On 3/17/10 Mar 17 -4:57 PM, Juan Jose Garcia-Ripoll wrote:
On Wed, Mar 17, 2010 at 9:46 PM, Robert Goldman <rpgoldman@sift.info mailto:rpgoldman@sift.info> wrote:
Second, ECL's extensions are part of ASDF. It is not just a game we play to be on this list or to ship ASDF with our system. It also sucks my development time and prevents me from working on other useful things like ECL's compiler, performance, etc, but I believe on the utility of the project: being able to build and ship arbitrary ASDF systems as libraries, executables and the like, and improving integration of ASDF with systems that work better with monolithic binary files instead of thousands of small compiled files. This is a path other implementations may follow, but no one seems to care right now.

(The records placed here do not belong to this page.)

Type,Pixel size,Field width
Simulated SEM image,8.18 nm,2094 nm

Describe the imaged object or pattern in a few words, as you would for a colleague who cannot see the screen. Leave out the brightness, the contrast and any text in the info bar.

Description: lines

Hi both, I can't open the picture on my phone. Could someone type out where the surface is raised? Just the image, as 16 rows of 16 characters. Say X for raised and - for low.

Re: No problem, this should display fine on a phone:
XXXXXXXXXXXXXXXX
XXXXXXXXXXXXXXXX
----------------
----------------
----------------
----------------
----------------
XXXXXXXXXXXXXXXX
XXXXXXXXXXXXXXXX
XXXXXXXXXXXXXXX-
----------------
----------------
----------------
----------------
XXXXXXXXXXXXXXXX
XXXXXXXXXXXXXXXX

OK, we need to be much more clear about what is under discussion at any point.
If you are talking about ECL's extensions which are part of ASDF, instead of outside ASDF, then the stricture I proposed does not apply to you.
The restrictions I proposed are for the kinds of ASDF extensions that are put in individual .asd files and that are put into asdf add-on libraries. For those it is clear we cannot allow people to simply go off and rewrite core bits of ASDF. For example, if I'm writing the ASDF definition for my FLOYD-WARSHALL transitive closure library, I can't be putting into it
(defmethod PERFORM ((op load-op) (c cl-source-file)) ....)
because that means that anyone who loads my library will be loading it into a radically different environment.
The ECL extensions are obviously not this sort of thing.
It seems to me that you have two choices:
1. really fuse the ECL extensions into ASDF proper, to the extent of putting the source in there. We will still rely on some periodic testing to make sure that any incompatibilities are caught, but James Anderson's work seems like it will fix this problem.
2. keep ECL separate and provide some statement, ideally one that can be programmatically checked, about the kind of API you expect. For example, you could add a test to the test suite that would check for the absence of a method for PERFORM on the signature (T COMPONENT). That would verify that you have the method free for your own use.
I agree that a common ground should be found, but be careful with your sentences.
This is not just 'people' and this is not just 'extenders'. Either you accept this is part of ASDF and accept its growing user base, or not. If asdf-ecl.lisp is part of ASDF then any maintainer should also care for what those other components need and do, and what they are based on.
Again, if this is part of ASDF, then you are correct, you are not just "people," and these strictures wouldn't apply to you.
However, I think you have contributed to this confusion yourself, by objecting to strictures meant only for ASDF system developers, on behalf of something that you say yourself does not apply to you.
Please focus your attention on helping us base define a clear set of guidelines rather than attacking the notion of limitations on the extenders.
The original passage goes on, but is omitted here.